I have a longitudinal dataset with individuals of different socioeconomic statuses (SES) divided into 4 classes, high, mid, low mid, and low. For some of the analyses, I only want to show the sample size for low mid group if both the mid and low class groups have at least 5 individuals for that month's observations. Otherwise, I want it to show as NA.

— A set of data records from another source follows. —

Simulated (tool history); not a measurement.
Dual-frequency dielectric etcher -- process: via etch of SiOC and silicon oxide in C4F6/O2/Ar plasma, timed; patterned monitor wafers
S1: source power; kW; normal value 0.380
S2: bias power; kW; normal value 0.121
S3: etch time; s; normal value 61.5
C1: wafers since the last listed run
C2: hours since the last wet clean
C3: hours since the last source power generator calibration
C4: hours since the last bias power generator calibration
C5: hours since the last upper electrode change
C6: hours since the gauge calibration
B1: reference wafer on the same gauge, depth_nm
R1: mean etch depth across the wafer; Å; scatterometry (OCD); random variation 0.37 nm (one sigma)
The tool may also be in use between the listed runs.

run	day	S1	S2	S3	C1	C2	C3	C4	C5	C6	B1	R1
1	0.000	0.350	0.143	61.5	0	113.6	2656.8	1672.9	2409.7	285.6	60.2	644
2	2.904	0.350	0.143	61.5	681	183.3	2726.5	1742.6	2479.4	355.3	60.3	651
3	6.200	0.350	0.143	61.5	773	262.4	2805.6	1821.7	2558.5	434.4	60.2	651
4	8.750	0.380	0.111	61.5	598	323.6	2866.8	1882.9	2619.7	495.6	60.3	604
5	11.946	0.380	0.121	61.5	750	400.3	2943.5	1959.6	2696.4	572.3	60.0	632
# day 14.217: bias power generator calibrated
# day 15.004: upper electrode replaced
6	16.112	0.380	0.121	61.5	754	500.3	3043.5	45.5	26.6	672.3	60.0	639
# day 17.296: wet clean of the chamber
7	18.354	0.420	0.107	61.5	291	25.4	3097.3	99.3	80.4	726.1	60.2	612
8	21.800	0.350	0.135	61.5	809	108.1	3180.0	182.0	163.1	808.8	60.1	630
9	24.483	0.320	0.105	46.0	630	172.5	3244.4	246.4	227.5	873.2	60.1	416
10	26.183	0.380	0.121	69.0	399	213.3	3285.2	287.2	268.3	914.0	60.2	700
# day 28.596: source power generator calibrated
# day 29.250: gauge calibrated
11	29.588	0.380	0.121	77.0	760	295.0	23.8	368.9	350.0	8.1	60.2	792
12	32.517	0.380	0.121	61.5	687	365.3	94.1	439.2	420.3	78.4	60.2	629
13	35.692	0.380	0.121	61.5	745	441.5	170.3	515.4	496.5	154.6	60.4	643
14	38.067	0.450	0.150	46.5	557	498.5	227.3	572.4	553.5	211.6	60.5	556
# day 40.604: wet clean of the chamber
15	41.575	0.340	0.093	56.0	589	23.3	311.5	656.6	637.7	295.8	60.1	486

I thought this code would work, but it doesn't. It should give NA the low mid group's 'adjusted_total' column in Jan, but keep it as its current value (40) for Feb. It fails to do the former but accomplishes the latter:
Here's my sample dataset and attempt at getting what I wanted using dplyr's case_when():
library(dplyr)
#Sample dataset
test_data <- tibble(month = c(rep(c("Jan"), 4), rep(c("Feb"), 4)),
ses = c(rep(c("High", "Mid", "Mid Low", "Low"), 2)),
total = c(10, 20, 4, 30, 9, 11, 40, 60),
total_selected = c(9, 10, 8, 3, 8, 6, 8, 6))
#Failed attempt
wrong <- test_data %>%
group_by(month) %>%
mutate(adjusted_total = case_when(
ses == "Mid Low" & total[ses == "Mid"] <5 | total[ses == "Low"] <5 ~ NA_real_,
TRUE ~ total
))
EDIT WITH SOLUTION
I realized that I had a typo in my code. First, I meant an or statement, not an AND. Second, the threshold was too low for my data. When I adjust to an OR statement and the cut off to 15
correct <- tibble(month = c(rep(c("Jan"), 4), rep(c("Feb"), 4)),
ses = c(rep(c("High", "Mid", "Mid Low", "Low"), 2)),
total = c(10, 20, 4, 30, 9, 11, 40, 60),
total_selected = c(9, 10, 8, 3, 8, 6, 8, 6)) %>%
group_by(month) %>%
mutate(adjusted_total = case_when(
ses == "Mid Low" & total[ses == "Mid"] < 15 | total[ses == "Low"] < 15 ~ NA_real_,
TRUE ~ total
))
CodePudding user response:
case_when/ifelse/if_else
all requires the arguments to be of same length. Here, one of the logical expression is of different length. A correct approach would be to wrap with any
of the subset of 'total'
test_data %>%
group_by(month) %>%
mutate(adjusted_total = case_when(
ses == "Mid Low" & any(total[ses %in% c("Mid", "Low")] < 15) ~ NA_real_,
TRUE ~ total
)) %>%
ungroup
-output
# A tibble: 8 × 5
month ses total total_selected adjusted_total
<chr> <chr> <dbl> <dbl> <dbl>
1 Jan High 10 9 10
2 Jan Mid 20 10 20
3 Jan Mid Low 4 8 4
4 Jan Low 30 3 30
5 Feb High 9 8 9
6 Feb Mid 11 6 11
7 Feb Mid Low 40 8 NA
8 Feb Low 60 6 60
Or with replace
test_data %>%
group_by(month) %>%
mutate(adjusted_total = replace(total,
ses == "Mid Low" & any(total[ses %in% c("Mid", "Low")] < 15),
NA)) %>%
ungroup